Ethiopia needs continued aid, urges charity

THE Irish public need to keep supporting aid and relief efforts in Ethiopia despite the confusing messages emerging about the extent of the famine alert there, the head of one the top development agencies has warned.

Ethiopia needs continued aid, urges charity

Ray Jordan, chief executive of Self Help Africa, said ongoing assistance was essential to ease the effects of the drought which the World Food Programme says is causing severe hardship for 10 million people, almost half of whom are said to be under immediate threat of hunger and malnutrition.

His comments came after seemingly conflicting reports that the rains had returned but that vast tracts of the country faced a water crisis, and that Ethiopian authorities were denying a famine was under way while international agencies were pleading for food aid.

“It’s a very complex situation,” Mr Jordan said. “There is rain in parts but in places it has washed away the young crops and in other places it has started the crops growing but they won’t be harvested for months.”

He said it was difficult to say when a food shortage was an elongation of the usual “hunger gap” — the short period between food stores depleting and the next harvest becoming ready — and when the gap was becoming a famine.

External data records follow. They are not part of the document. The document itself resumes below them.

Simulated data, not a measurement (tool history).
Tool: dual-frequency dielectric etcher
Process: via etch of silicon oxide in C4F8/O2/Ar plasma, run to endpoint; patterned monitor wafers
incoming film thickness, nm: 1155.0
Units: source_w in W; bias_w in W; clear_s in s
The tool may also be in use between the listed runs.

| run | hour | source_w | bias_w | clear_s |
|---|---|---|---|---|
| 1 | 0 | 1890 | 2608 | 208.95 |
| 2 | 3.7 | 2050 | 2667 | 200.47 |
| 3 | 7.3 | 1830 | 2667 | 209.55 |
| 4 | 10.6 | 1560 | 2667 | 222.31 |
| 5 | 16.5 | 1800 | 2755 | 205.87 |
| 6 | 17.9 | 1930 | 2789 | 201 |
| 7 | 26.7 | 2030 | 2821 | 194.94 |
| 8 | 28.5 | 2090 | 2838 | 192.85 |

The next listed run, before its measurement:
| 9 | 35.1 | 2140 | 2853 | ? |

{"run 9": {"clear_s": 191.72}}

“There is a hunger gap in a lot of African countries every year but it’s getting harder to predict when it will happen and how long it will last because people are dependant on rain-fed agriculture and climate change means the rains are not reliable any more as the people in Ethiopia have found.”

Self Help Africa, which grew out of the response of Irish farming communities to the devastating Ethiopian famine of 1984/85, has long-term development projects across the country helping one million people to produce a reliable food supply from the land. He said the news from those areas was promising.

“They are in trouble and they are suffering but they’re coping. They’re not having to sell their assets or leave the land and they will get by until they can harvest.

“In 2002, the last major famine alert in Ethiopia, I saw people eating the seeds they needed for their next planting. It was a life or death decision. When it gets to that stage, you’re into emergency feeding programmes costing hundreds of millions.

“You save lives but the people end up with absolutely nothing left to make a fresh start — they’ve sold their chickens and goats and left the land. Parallel with emergency assistance we should be getting to the root cause of the problem.”

Mr Jordan said he was confident about the public’s support, despite the economic downturn.

“I would never be concerned about the generosity of the Irish people.”

lStaff from Self Help Africa’s Irish headquarters will be visiting the charity’s project areas all this week to check on progress. The Irish Examiner will carry reports throughout their visit.